Nica Richards

By Nica Richards

Journalist


Using lockdown to create healthy eating habits with your kids

Use this time to create new healthy food habits for you and your family.


Growing up my dad used to say that no matter what, we must ‘create our own weather’. Pollyanna used to play the thankful game and we have heard over and over that speaking positive language elicits positive response and behaviour. Apply this to good food and nutrition and you might just find that the outcome of this time is a healthier family where kids are eating a larger variety and choice of foods.

READ: Questions parents are asking themselves in light of the lockdown

What healthy habits could we create during this lockdown time?

  1. Home Cooking

There is something magical about home-cooked foods and the smells it brings verse warming up a pre-cooked meal. If you struggle with creativity, you can always request an online meal delivery service where the recipe is provided and the ingredients are put together. Otherwise, ask your children to each google a favourite recipe and in your weekly essential trip to the shops, buy the ingredients for the week’s meals ahead. Over the weekend, if your kids are older you can divide the family into teams and do a cook off. So use this time where the access to restaurants and take-away’s is limited to get back to basics.

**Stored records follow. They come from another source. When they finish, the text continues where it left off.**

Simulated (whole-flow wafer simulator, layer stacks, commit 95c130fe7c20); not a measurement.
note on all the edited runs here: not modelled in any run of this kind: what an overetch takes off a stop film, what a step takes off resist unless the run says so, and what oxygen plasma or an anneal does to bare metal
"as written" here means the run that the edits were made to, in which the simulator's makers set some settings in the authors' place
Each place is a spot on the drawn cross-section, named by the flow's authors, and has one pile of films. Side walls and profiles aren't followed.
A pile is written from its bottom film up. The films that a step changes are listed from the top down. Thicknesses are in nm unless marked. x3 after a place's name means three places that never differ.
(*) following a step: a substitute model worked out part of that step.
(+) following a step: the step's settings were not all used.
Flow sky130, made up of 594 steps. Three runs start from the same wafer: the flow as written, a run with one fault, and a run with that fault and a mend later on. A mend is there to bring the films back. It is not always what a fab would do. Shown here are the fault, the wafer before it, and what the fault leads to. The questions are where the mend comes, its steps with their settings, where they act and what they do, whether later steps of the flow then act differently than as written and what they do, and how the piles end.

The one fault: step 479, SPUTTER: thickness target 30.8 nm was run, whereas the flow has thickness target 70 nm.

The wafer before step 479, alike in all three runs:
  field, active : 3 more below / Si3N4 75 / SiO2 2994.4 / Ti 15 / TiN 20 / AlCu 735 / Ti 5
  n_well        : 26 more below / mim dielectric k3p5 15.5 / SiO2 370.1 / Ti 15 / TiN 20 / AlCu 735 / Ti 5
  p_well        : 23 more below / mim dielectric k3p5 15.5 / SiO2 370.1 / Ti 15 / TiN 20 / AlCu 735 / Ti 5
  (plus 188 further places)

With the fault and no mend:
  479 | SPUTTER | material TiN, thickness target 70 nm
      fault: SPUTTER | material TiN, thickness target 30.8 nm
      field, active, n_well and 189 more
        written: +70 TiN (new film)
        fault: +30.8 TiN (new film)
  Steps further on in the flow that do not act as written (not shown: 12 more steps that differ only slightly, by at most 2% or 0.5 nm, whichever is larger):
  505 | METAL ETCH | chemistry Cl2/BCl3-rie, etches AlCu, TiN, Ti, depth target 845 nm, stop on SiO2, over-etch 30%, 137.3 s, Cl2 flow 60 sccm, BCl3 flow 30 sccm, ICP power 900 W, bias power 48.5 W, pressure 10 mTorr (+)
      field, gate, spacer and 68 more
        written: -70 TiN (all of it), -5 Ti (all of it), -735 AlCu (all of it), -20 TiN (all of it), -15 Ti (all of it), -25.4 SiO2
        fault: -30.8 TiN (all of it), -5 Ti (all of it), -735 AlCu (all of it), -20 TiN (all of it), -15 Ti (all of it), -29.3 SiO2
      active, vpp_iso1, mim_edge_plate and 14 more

  1. Eating Together as a Family

Families that eat together eat a bigger variety of foods, talk and interact more and end up doing life together verse doing life separately.  Even if you are working while at home, you can use this time to block meal times off where you all sit and eat together.  You do not all have to eat the same thing but can put a variety of ingredients on the table and everyone constructs their own lunch for example. When kids watch their parents eat, they are more likely to want to at least try or deal with the food.

Also Read: #SALOCKDOWN: Taking my daughter to the doctor

  1. Integrating Movement and Exercise

How about an indoor obstacle course – this is great to up the activity level around the house.

Outdoor obstacle courses and ball games can get the whole family moving and active and will become a lasting habit of fun activity time at home.

  1. Resolving Picky EatingThere is no better time to resolve picky eating than now. Access to ‘go to’ foods that can only be found in take aways and restaurants are no longer available so you can genuinely and without guilt, stand your ground when your child throws their fifth tantrum for the MacDonald’s chicken nuggets. Use this time to food chain as anything home cooked is healthier than fast food. So if nuggets are the order of the day, make your own from scratch or choose a healthier store bought alternative. Alternatively, you could just scrap the chicken nuggets altogether and offer a piece of softly cooked chicken instead. If Spur fries are the only ‘vegetable’ your child will eat, make your own from scratch or buy the frozen version and oven bake them verse deep frying, or offer an alternate starch altogether. Ensure you and your partner are on the same page and you can definitely work this to your advantage.

These ideas will not only lead to healthy families but also happy families that are connected and bonded during a time of crisis. Stay safe, isolate but connect.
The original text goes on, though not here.